No one could argue that this is true. Big problems in science are solved by reducing them to smaller components that are more manageable, easier to quantify, and more available for experimentation. But why does Schrödinger call science a game? Being a mystic or an idealist (pick the term you prefer), he saw God as the player on the opposite side of the table, and he felt this was a necessary component because unlike a picture ready for cutting up into pieces, reality cannot be seen in advance as a whole. There is no look or shape to reality, no defined borders, no unnecessary elements that can be conveniently set aside or ignored.

What is God’s role in the game? “He has not only set the problem but also has devised the rules of the game. But they are not completely known; half of them are left for you to discover or to deduce.” Rationalists would balk at using God here, but if you substitute “nature” or “reality” instead, the game of science becomes clear. It’s a game of deduction and inference where the so-called laws of nature and the latest theories generally work well but still we have no closure on a unified whole. In some sense, the ground rules are only half known, at best. Recent developments in physics have uncovered dark matter and energy that make the game even harder, since these obscure entities barely interact, if at all, with ordinary matter in the visible universe and yet account for the vast majority of created matter and energy.

But more important, perhaps, than the darkness existing “out there” in the cosmos is the mental darkness science struggles with. To quote Schrödinger again: “The experiment is the tempered blade which you wield with success against the spirits of darkness,” by which he means the darkness of ignorance, the unknown, perhaps the unknowable. In the quantum revolution, experiments changed radically by becoming “thought experiments,” mental explorations in the absence of workable physical experiments. Einstein conjured up General Relativity as primarily a thought experiment utilizing advanced mathematics of his time, a theory that became validated within a few years after it was published, by observing the predicted bending of light when photons pass nearby the strong gravitational field of the Sun or the most recent validation of Einstein’s theory, the existence of gravitational waves.

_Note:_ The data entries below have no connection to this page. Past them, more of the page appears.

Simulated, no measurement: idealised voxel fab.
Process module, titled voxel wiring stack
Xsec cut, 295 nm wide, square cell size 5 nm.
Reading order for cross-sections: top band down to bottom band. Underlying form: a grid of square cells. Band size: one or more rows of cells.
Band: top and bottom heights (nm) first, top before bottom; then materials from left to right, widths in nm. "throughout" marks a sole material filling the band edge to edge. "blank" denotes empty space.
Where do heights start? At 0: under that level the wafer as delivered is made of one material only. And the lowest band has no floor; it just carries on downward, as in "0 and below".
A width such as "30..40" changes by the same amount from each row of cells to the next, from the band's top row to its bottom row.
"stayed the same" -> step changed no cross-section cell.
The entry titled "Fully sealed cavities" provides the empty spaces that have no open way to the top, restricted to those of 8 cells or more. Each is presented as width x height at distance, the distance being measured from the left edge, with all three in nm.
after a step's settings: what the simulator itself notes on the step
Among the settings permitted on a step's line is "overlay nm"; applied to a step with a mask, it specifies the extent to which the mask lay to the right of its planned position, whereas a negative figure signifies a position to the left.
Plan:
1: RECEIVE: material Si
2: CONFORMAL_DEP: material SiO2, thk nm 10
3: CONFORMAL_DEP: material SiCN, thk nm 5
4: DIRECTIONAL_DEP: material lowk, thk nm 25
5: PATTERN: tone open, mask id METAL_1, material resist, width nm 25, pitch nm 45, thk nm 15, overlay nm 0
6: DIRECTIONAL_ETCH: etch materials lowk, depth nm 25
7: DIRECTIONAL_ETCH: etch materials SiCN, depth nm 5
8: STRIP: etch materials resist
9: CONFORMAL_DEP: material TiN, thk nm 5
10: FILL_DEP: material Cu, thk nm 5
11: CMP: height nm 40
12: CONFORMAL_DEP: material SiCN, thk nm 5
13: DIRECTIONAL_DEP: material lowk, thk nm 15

Yet at a certain point even thought experiments reach their limit, as physics nears the horizon where spacetime dissolves. This happens in the so-called quantum vacuum, the void from which matter, energy, space, and time emerge. The same horizon appears just before the Big Bang, when creation was something like immeasurable chaos (known technically as the Planck era). Even before this comes the actual origin of the universe, which is totally unknowable through experiments, measurement, or data collection and in fact even beyond science, as science theories themselves break down. Much of cutting-edge physics depends on abstract mathematical theorizing beyond the reach of direct observing, rather than matching theories against observable, testable reality.

The fact, largely agreed upon, is that our empirical world is based on non-empirical origins, or as the far-seeing physicist John Archibald Wheeler declared, material objects are at bottom immaterial, more mind-like as the great quantum physicist John von Neumann held. Confronting this disparity, this gap in Nature, is a game-changer if scientists intend to catch up with the insights of Schrödinger and Wheeler and von Neumann. If you follow what they said to its logical conclusion, when spacetime dissolves, so does mental activity, because the human brain and everything that occurs inside it depends on space and time. Chemical and electrical activity are time-bound. In fact, any system that needs cause and effect to be linked obviously requires a “before” (cause) and an “after” (effect).

So the greatest challenge to science now is ultimately philosophical. What is reality like if we can’t think about it? Can a dimensionless void be accurately described by an observer standing in a four-dimensional universe? Where is the dividing line between the knowable and the unknowable? Many, probably most, scientists dislike or abhor such questions, because they are confident in their belief that science is vastly superior, and more real, than philosophy. But this is the defense of ignorance, and whoever holds such a blinkered view has forgotten Schrödinger’s declaration that science exists to win the game against the spirits of darkness. Even though most scientists ignore philosophy, all scientific theories and models of the world depend on philosophical assumptions. This is the bottom line.